- Nike is striking new deals with retailers as brands realize the DTC model isn’t all it’s cracked up to be.
- Designer Brands, Macy’s, and Foot Locker have each announced expanded relationships with Nike.
- The company recently said wholesale would be “integral” to its strategy moving forward.
Nike is rebuilding its relationships with retailers ahead of the winter holidays as cracks in the direct-to-consumer model begin to show.
The sneaker and apparel brand had spent the last four years shedding retail partnerships — it cut 50% of its wholesale accounts since 2018 — as it focused on selling products directly to consumers through its website, apps, and stores.
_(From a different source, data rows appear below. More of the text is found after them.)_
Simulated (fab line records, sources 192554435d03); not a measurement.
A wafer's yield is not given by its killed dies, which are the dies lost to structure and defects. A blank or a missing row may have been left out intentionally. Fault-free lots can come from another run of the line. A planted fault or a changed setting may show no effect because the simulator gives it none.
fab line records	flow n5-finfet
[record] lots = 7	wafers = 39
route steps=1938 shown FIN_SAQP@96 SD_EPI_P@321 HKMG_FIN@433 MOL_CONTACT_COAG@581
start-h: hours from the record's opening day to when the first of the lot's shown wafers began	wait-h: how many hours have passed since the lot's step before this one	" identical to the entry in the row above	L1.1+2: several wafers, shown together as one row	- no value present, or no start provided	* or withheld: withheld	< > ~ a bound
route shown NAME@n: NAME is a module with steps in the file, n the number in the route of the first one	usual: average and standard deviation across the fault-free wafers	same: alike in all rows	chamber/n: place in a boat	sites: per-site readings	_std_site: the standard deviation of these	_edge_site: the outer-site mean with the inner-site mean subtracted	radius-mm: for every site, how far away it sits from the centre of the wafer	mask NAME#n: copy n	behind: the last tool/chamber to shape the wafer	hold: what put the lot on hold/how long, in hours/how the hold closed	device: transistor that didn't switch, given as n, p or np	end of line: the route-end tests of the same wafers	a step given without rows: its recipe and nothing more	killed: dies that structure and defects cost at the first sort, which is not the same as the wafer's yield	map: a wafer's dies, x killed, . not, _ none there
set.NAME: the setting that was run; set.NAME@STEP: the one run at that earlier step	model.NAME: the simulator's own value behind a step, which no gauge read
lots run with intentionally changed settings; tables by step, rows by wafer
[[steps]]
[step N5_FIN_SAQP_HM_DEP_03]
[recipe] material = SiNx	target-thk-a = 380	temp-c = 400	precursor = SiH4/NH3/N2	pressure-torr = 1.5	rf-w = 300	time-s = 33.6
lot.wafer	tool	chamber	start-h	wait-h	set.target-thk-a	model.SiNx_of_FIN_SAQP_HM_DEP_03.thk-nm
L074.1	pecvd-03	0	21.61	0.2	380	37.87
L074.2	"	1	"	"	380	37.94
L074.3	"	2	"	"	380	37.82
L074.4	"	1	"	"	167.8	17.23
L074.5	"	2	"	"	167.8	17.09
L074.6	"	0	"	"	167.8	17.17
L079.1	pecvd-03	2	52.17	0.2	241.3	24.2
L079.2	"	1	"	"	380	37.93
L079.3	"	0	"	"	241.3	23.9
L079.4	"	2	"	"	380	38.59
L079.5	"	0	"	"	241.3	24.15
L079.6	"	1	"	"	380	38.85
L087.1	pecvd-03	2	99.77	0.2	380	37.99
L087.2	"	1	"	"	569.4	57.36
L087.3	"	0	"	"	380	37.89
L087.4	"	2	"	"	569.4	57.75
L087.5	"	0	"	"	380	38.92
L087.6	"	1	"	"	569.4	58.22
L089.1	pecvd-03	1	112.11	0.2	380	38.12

But, more recently, Nike has expanded partnerships with retailers, including Macy’s and DSW owner Designer Brands, the Wall Street Journal reported.
Nike did not immediately respond to Insider’s request for comment outside of business hours.
Designer Brands announced on Thursday it would begin offering in Q4 an expanded lineup of men’s, women’s, and kids’ athletic wear as part of its “newly elevated Nike relationship.” Macy’s also said in June that Nike apparel and accessories would return to its department stores in October following a roughly two-year hiatus. And sneaker chain Foot Locker said in March that it was “revitalizing” its partnership with Nike and their efforts would start rolling out during the upcoming holiday season.
These new deals may be part of the “next phase” of Nike’s marketplace strategy outlined in March.
CFO Matt Friend said “wholesale partners” would play an “integral role,” “first, to authenticate our brands and then to create scale of distribution through a consistent consumer experience across a larger retail footprint.”
In a May presentation, Daniel Heaf, vice president of Nike Direct, said, “People always ask me: Are you a direct business or a wholesale business? And the truth is we’ve chosen both.”
Nike’s direct strategy has been largely successful, helping the company boost sales — and beat analysts’ expectations for sales and earnings during its most recent quarter.
But the company’s shift in thinking comes as it and other retailers have changed their views on wholesale.
Nike’s wholesale business grew faster than its direct business between September and November, showing it’s still key to the overall business. Nike competitors, including Adidas and Allbirds, among other brands, have recently renewed their commitments to wholesale. And more DTC-native brands have sought retail partners as they chase profits.
In a recent note, Simeon Siegel, a managing director for equity research at BMO Capital Markets, told investors DTC is “not all it’s cracked up to be,” explaining that added costs could offset advantages like more data and higher revenue.
“Despite widespread belief to the contrary, the push to DTC from wholesale appears to hurt, not help, overall company profitability,” Siegel wrote.